The Autodidact: To Improve Society, Start With Improving Yourself
Introducing a new column by Jon Gabriel: Learning lessons from the past yields big benefits for our future
Hi, I’m Jon.
I’ve written a handful of pieces for Discourse over the past few months and was grateful when asked to contribute a monthly column. Hence, welcome to The Autodidact.
For full disclosure, I’m not completely self-taught. The U.S. Navy provided me rigorous training in submarine reactor operations. I don’t use what I learned there that much. After my tour of duty, I sought an engineering degree but was seduced into journalism by the promise of smaller paychecks and low job security.

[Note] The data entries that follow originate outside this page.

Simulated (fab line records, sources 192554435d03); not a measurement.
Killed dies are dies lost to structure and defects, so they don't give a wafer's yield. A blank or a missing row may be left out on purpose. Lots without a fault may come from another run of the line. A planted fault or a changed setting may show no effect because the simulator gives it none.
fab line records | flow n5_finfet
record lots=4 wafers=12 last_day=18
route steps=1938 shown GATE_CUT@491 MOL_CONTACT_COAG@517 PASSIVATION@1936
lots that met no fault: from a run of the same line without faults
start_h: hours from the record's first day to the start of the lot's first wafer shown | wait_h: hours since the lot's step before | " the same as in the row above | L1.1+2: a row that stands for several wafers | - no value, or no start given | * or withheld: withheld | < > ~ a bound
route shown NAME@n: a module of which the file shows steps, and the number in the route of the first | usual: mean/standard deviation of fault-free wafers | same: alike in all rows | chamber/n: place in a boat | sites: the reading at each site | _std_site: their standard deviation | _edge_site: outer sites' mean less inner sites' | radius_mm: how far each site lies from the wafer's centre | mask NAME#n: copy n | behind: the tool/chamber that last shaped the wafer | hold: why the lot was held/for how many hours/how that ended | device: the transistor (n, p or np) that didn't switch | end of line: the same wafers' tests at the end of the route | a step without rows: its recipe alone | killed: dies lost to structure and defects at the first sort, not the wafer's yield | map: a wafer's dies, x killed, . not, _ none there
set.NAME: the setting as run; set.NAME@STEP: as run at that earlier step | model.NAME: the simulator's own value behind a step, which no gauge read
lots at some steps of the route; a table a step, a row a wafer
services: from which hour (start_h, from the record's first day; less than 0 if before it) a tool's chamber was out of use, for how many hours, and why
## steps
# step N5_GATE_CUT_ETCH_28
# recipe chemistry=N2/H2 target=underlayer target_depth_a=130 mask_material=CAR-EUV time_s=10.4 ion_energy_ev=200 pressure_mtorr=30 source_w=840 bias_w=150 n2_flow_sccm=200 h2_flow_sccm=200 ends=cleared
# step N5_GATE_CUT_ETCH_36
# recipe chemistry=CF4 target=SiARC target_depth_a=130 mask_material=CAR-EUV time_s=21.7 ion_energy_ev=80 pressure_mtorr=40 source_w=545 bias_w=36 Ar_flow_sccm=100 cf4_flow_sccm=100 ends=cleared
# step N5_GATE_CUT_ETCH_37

But most of my education, at least in important matters, was self-directed. I read many books, listened to endless seminars online, and found people smarter than me and peppered them with questions. All that adds up after several decades. Pair that with my hyperactive interest in just about everything and a desire to master one subject before moving on to the next, and this column is the result.
We Need to Talk…To Each Other
One day years ago, I blogged about old sci-fi TV shows, then shifted to economic theory, and ended up disputing early theological heresies. This prompted a reader to dub me the “King of Stuff.” In other words, a rushing locomotive of not very useful information that keeps jumping tracks and leaves passengers wondering why they ended up in Topeka when they bought a ticket to Sacramento. And to be honest, “Autodidact” sounded more professional than “King of Stuff,” so I set aside the royal title.
I spent years providing communications and marketing services in the private sector before joining the local free-market think tank and pursuing writing full-time. Most recently, I served as Editor-in-Chief of Ricochet.com, a center-right community and podcast platform. With Discourse magazine’s dedication to publishing a wide array of writers on myriad subjects, this seemed like a perfect fit.
What I most admire about Discourse is its commitment to time-tested liberal values while encouraging innovation in how best to pursue them. Let’s face it: We live in an illiberal age. Instead of open dialogue, politicians and media personalities demonize and try to silence their opponents. I still believe most Americans don’t engage in this behavior, but some of the most vocal certainly do.
On occasion, I’ll close my laptop to gas up my car or buy groceries. In my experience, everyone gets along famously. People of widely varying incomes, races and faiths hold doors for each other and joke while waiting in line, while politics, mercifully, never comes up. Granted, I live well outside of The Beltway, but this is the common day-to-day experience for most Americans.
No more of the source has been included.